As of today, Phoenix Sky Harbor International Airport has begun using a new kind of x-ray to search passengers for possible weapons. The radiation-free x-ray, called a “millimeter wave,” scans a person’s entire body. In the process, it creates a blush-inducingly graphic image of the person being scanned. The TSA blurs the face in scans, and only allows a remote screener to see the final scan. But for some, that isn’t enough: “If you want to see a naked body,” ACLU director Barry Steinhardt told the Associated Press, “this is a naked body.”
The millimeter wave is just one of a few kinds of advanced technology (AT) x-rays being tested by the TSA. Another kind of AT x-ray has received similar outcry (it’s been called a “virtual strip search”). In response, the TSA altered the machine, but so much so that it obscured the very weapons it was supposed to find, as we reported in our July/August issue. The technology was initially developed for use in prisons and courthouses.

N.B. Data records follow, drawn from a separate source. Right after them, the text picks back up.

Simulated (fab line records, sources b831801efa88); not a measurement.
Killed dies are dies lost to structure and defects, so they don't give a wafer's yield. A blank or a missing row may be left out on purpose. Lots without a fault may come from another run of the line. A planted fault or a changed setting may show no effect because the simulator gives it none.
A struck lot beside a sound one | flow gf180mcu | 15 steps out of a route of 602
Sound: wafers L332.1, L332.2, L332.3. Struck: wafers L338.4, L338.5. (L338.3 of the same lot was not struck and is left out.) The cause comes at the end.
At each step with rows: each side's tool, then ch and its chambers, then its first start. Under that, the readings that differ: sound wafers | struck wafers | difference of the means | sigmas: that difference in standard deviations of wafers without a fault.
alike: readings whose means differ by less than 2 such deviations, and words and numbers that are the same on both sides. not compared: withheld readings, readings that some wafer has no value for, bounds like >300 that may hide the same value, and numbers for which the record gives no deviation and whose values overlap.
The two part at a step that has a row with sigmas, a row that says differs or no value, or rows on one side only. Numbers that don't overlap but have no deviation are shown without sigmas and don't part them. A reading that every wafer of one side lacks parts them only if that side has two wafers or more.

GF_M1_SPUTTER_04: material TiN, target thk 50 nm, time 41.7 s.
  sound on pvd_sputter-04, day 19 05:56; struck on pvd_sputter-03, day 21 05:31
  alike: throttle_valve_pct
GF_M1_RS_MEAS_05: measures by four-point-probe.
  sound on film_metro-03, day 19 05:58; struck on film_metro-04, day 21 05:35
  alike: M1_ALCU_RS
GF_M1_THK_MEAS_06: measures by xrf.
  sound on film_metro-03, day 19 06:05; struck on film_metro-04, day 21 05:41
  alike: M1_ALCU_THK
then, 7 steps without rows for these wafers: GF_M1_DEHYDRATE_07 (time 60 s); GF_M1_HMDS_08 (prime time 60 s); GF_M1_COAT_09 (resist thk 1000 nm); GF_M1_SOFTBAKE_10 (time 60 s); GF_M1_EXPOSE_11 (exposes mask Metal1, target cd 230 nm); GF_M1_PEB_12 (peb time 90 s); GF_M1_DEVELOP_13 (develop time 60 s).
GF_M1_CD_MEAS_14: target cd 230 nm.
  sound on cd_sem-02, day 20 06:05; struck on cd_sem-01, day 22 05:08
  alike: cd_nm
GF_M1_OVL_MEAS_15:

Despite privacy concerns, the TSA seems determined to roll out AT x-rays across the nation: they recently awarded more than $30 million in contracts to the companies that produce the machines and have used them at several airports including New York-Kennedy, Los Angeles International, and Regan National. So far, the machines have been voluntary, as an alternative to a pat-down in secondary screening. And, the TSA says, it has disabled the “save” function so that images cannot be stored or distributed. However, with the TSA’s history of violating passengers’ rights, I wouldn’t bet on it.